I cannot swallow it when people glorify the dead. My grandparents were strictly against the practice of it. They forbid their survivors to even have a funeral. I think I can see why. There are cultures in the world whose religion centers around ancestor worship and they even go as far as praying to their departed loved ones. I always hated it when I went to a funeral and I heard someone who cursed and hated the deceased person in life and then blessed and complimented them now that they were dead. But what about those people who were truly living for God’s glory in life? Is it ok to praise them in death?

This is what I think: There is a balance. On the one hand we (even Christians) can glorify the departed person and tell of their good deeds to the point where we see their goodness alone, instead of the goodness of God. Then there are those who refuse to allow the dead to be honored. My father-in-law was this way. He forbid anyone to even “speak any words” over his remains. The practice of no funeral (I believe), along with the practice of: refusing to speak of it, hinders the survivors from being allowed to grieve. Some people falsely assume that because I cry when talking about my dead mother that I am wallowing in despair and cannot see the great hand of God at work in this situation. When the enemy has torn apart and destroyed life, we have to, we must, look for the good in it. God created life and he was glorified in the death of his son. Everything that happens on this earth, happens for a reason. If we look at the death of our loved one and are unable to see the goodness of God, our despair is complete. We, as humans, have a desperate need to be able to see something good even in the darkest of things. I believe that was put in us by our creator so that we will see HIM.

I am not trying to be simply intellectual about the whole thing. I grieve my dead. I grieved her defeat before she took her own life. I fought to save her! And yet, she drove to a secluded place, away from her family. She got a hotel room and took a bottle of pills. She got in the tub because she thought drowning was a peaceful way to die and waited until death overtook her like a lion. She believed EVERY lie the enemy threw at her. She believed her family had abandoned her. She was so angry at me she threw my pictures and the Ebenezers I had given her away. I wanted her to hang on and get better. I tried talking to her and being with her. I tried tough love… I tried to save her but ultimately God had a plan for her life that was not my plan for her life. And that is a hard thing to admit.

I believe… I STILL believe, that God is in control. That means that God knew what she would do on April 8th 2009. He knew that a poor maid would find her dead naked body floating in a tub with a symbol of the ultimate gift of all (the cross) around her neck. God knew that she would reject his gift of hope for this life in exchange for the hope of eternal life. Mom could never see how the two were related. She believed the suffering would never truly stop until heaven. And I suppose she was right on that point. But she would not see that God’s will was for there to be joy and peace in this life as well.

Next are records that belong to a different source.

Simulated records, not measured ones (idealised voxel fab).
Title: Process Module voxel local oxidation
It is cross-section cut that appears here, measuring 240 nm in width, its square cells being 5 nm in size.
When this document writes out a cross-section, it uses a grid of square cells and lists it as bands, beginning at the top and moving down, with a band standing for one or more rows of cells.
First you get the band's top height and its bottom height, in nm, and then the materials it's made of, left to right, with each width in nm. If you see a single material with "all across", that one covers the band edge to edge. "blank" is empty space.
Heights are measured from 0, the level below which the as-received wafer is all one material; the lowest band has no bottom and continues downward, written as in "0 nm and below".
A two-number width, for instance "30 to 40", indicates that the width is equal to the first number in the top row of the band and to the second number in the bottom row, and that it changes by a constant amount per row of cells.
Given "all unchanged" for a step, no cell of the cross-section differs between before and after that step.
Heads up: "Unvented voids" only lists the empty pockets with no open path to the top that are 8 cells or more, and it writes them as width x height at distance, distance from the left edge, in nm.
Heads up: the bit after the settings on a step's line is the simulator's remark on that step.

Do I look like my mom? Well if that means that my heart is to serve my God… yes, I look like my mom. Oh yes, the physical resemblance is striking (although I am not as overweight as she.) But I stand here today and I openly confess my broken places. No hiding, no pride. The reason I confess this is that in my weakness, my God gets all the glory. The reason I can do work for him is that there is NOTHING, I mean nothing in me that thinks I can do this in my own strength. I KNOW I cannot. I do not confess the things, God is doing in my life to try and make ME look good. I want to make GOD look good… and he DOES look good! Because he IS good! In that respect, I do not look like my mom.

When I stand and tell people who are defeated and despairing that there IS hope, I am able to confess this from an intimate knowledge of what life is like without an all-powerful God in charge. When I stand and tell of the healing in my life, it is only a testimony of how great my God is. When I stand and say I am a new, transformed person, it is not to tell of my own accomplishments. Each Ebenezer is not trophy of the good things I have done, it is a remembrance of God’s goodness. It is a marker of God’s provision on journey. It is putting all the bad things that happened, in God’s light… showing the good things instead of the bad.

And again, I raise my Ebenezer in a place of heartache and pain; restoration and healing. I give respect to my mother, my mom whose image I resemble and I glorify the ONE in whose image I was created. And to him, my Lord Jesus, be all the honor and glory and praise for ever and ever.